But as we’ve already pointed out, there’s a surprisingly poor correlation between atmospheric CO2 and temperature throughout history and prehistory.

And now it turns out there’s a surprisingly poor correlation between atmospheric CO2 and man-made CO2.

It’s even odder since as human production of CO2 rose so did atmospheric CO2, which broadly is not true of temperature.


(No warming from 1850 until the early 20th century, and not in 1940 ti 1975, or from 2003 through mid-2015)
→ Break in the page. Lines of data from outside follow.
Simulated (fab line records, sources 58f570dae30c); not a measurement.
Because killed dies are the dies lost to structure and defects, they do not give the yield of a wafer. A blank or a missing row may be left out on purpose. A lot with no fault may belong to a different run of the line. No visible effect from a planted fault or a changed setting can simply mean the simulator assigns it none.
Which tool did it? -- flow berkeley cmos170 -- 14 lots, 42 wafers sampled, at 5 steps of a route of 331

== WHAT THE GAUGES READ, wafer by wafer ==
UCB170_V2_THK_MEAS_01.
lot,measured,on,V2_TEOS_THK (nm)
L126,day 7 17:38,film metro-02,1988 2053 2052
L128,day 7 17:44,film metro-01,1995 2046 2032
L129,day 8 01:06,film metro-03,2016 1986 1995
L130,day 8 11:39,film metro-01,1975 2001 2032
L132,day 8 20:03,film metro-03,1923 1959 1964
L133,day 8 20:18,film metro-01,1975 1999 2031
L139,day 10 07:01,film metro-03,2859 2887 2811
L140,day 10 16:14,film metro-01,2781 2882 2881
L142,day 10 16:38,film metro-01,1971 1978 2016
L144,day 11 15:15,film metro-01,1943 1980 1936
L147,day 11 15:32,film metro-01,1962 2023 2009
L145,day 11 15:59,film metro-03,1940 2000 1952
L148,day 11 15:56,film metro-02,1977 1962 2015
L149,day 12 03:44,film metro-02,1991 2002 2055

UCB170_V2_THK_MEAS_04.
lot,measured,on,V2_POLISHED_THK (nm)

But now a study in Health Physics looks at isotopes, because natural CO2 contains 14C and the man-made kind essentially does not

(because 14C is created by cosmic rays hitting atmospheric carbon but its half-life is about 5730 years, so it’s long gone in fossil fuels that have been underground since the last dinosaurs).

So the air should have lots of 14C-free CO2 from all our fossil fuel burning.

But the study finds that the share of 14C-free CO2 in the atmosphere is far lower than its share in total emissions since 1750 would predict.

So even if you could prove that the increase in CO2 since that date caused the Little Ice Age to end, you couldn’t finger humans as the cause of the whole process.

... It is a mantra among alarmists that exactly half of man-made CO2 is absorbed in the natural carbon cycle and the rest is not, a suspiciously round as well as precise figure.

And just plain suspicious: If 95% of the CO2 that is emitted in a year is reabsorbed, it stands to reason that 95% of the natural and 95% of the man-made would be absorbed, since plants don’t discriminate based on 14C.

And the main reason this process is rejected by “the science” is precisely a question of policy-based evidence-making:

If it were so, then the accumulation of CO2 would be a natural matter, due to changes in the natural absorption process… just like it was for 560 million years before James Watt.

In fact there’s good evidence, accidentally revealed by Al Gore’s An Inconvenient Truth, that a warmer Earth has more atmospheric CO2 not the other way around, because heat makes the oceans degas.

That evidence being the awkward pattern from those famous ice cores of temperature increases generally preceding CO2 increases by around 800 years,

the time between the non-existent Medieval Warm Period and the modern rise in atmospheric CO2,

while temperature drops also seem to cause CO2 drops with the same lag.

As the paper points out, and it’s secretly not controversial,
    “During the last long glacial period, the oceans absorbed a large amount of CO2 from the atmosphere.”

Why? Because it was cold.

The last long glacial period did not happen because CO2 fell.

CO2 fell because the last long glacial period happened.

Scientists say.

... “It appears in the figure that Earth is still in the Holocene interglacial period that started 11,500 years ago.

Its peak temperature change over the 11,500 years, thus far in 1950, appears to be significantly less than those over the three previous interglacial periods.

Its peak CO2 appears less than 300 ppm, and less than the peak value in the previous interglacial period.

Thus, the increase in CO2 that Earth has been experiencing since 1800 appears to have started more than 5,000 years ago.”

Yes, it’s worth reading twice.

Not only were previous interglacials warmer than today’s unprecedented temperatures, but their man-free atmospheric CO2 levels were also warmer.

So even if you’re going to say CO2 drives temperature, with the aid of a time machine,

you still have to concede that nothing happening today is different from anything that happened before humans started creating GHGs.

Nothing ... except it being colder than is typical even of these relatively cold periods."